Chapter 5
McConkie and Dad: Memories, Dreams, and a Rejection
A Personal Essay
David G. Pace
My father climbs mountains. Every year he takes several members of the family
to the top of Mount Timpanogas. Sometimes we stay overnight at Emerald Lake; but
most often we start out early, climb to the top, eat lunch, and then slide down
the glacier on our way back down. Our feet become terribly sore, and our butts
get bruised on rocks that have settled below the surface of the snow, but we go
back every year anyway. Or so it seems.
Dad climbs other mountains as well: Mount Rainier, Mount Hood, the Matterhorn.
One year he climbed the Grand Teton. The name makes him blush, now that my
brother has told him what it means in French, but he still talks about that
trip. The pictures he brought back show him in sunglasses on the summit, the
murky valleys floating far below. I can imagine what it might have been like for
him because of my own trips to the top of Timp. The air is thin and heady; the
world sits below like an impressionist oil, but you can hear the gentle, far-off
chawing of its gears, like a distant steel mill on a quiet evening.
When I went on a mission to eastern Massachusetts, I realized what a mountain
could mean because there weren’t any—just miles and miles of trees and
winding little streets that burrowed about madly from place to place. I could
never see where I was. You need a mountain so that you know where you are. It’s
a point of reference that gives everything some meaning—like a lost, human
artifact does to a vacant field.
One time my missionary companion, who was also from the Rockies, climbed a
tall tree behind our apartment. He told me what he could see and grumbled about
the Unitarians because he could see their church but not ours—ours was too
squatty. I had always thought that Mormons should build meeting houses like New
England churches—at least in Massachusetts—with steeples that rose to the
occasion, steeples that missionaries could at least see from the tops of trees.
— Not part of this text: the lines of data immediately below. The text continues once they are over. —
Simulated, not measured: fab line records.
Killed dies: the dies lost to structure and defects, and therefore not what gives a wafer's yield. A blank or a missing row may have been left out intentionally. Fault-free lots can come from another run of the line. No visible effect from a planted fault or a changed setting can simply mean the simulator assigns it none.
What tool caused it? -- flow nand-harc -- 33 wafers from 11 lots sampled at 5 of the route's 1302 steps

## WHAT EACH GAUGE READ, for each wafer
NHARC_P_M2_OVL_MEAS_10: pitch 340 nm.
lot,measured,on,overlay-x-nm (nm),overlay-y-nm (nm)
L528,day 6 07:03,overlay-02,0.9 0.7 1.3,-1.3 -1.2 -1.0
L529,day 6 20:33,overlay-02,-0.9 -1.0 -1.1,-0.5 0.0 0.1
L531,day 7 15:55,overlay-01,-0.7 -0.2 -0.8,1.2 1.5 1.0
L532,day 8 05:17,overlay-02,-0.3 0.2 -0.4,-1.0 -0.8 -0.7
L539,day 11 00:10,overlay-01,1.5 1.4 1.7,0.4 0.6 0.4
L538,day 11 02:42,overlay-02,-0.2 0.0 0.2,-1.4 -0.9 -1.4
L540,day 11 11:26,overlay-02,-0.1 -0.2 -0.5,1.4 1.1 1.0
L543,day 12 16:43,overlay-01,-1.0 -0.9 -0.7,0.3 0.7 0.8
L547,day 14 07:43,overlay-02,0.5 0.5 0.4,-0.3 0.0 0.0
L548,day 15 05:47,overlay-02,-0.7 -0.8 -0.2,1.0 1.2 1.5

But I’m getting ahead of myself. When I was growing up Dad climbed the
mountain that rose sharply across the street from our house nearly every
morning. He had a little spot about twenty minutes up the hill where he liked to
go to pray out loud. It was a thing with him, to pray out loud, as if it helped
break some ozone barrier to God.
On Saturdays he would go to his retreat during the day after he’d cleaned
the garage or mowed the lawn. If we needed him we would honk the car horn a few
times until he would appear on the ridge far above us and wave.
One evening when I was seventeen, he invited me to go up to the prayer spot
with him. Because there was still snow, we took little corner pillows with us
from grandmother’s old couch which sat, half-eaten by mice, in the garage. It
was cold, and a nearly full moon cast shadows through the scrub oak. I put my
pillow down on a rock and sat on it. Dad went somewhere else, and I listened for
his prayer, but I didn’t hear anything.
Perhaps for the first time I felt a sense of mystery about my father. A
communion was going on that was too sacred for me to witness. Although I felt
safe, I also felt troubled, restless, wondering what a mountain prayer could
possibly mean to me.
Another time Dad didn’t come back from climbing until my mother thought he
was dead. At eight in the morning he had started hiking and one ambition had led
to another. He decided to go to the top. It took him until 2:00 p.m. to go up
and back; and when he returned, there were cars from the Forest Service in the
driveway, and the ward was about ready to start fasting. My mother wouldn’t
speak to him for a while after that. I think she really thought he was dead.
Sometimes my father, who taught religion at Brigham Young University from
1967 to 1993, would take his classes up to the prayer spot, where they would
have testimony meetings. He looked like Charlton Heston to me—but shorter—laboring
Moses-like up the hill and around the corner until he was out of sight, a ribbon
of panting students close behind.
When they got on top of the ridge, my siblings and I could see the students’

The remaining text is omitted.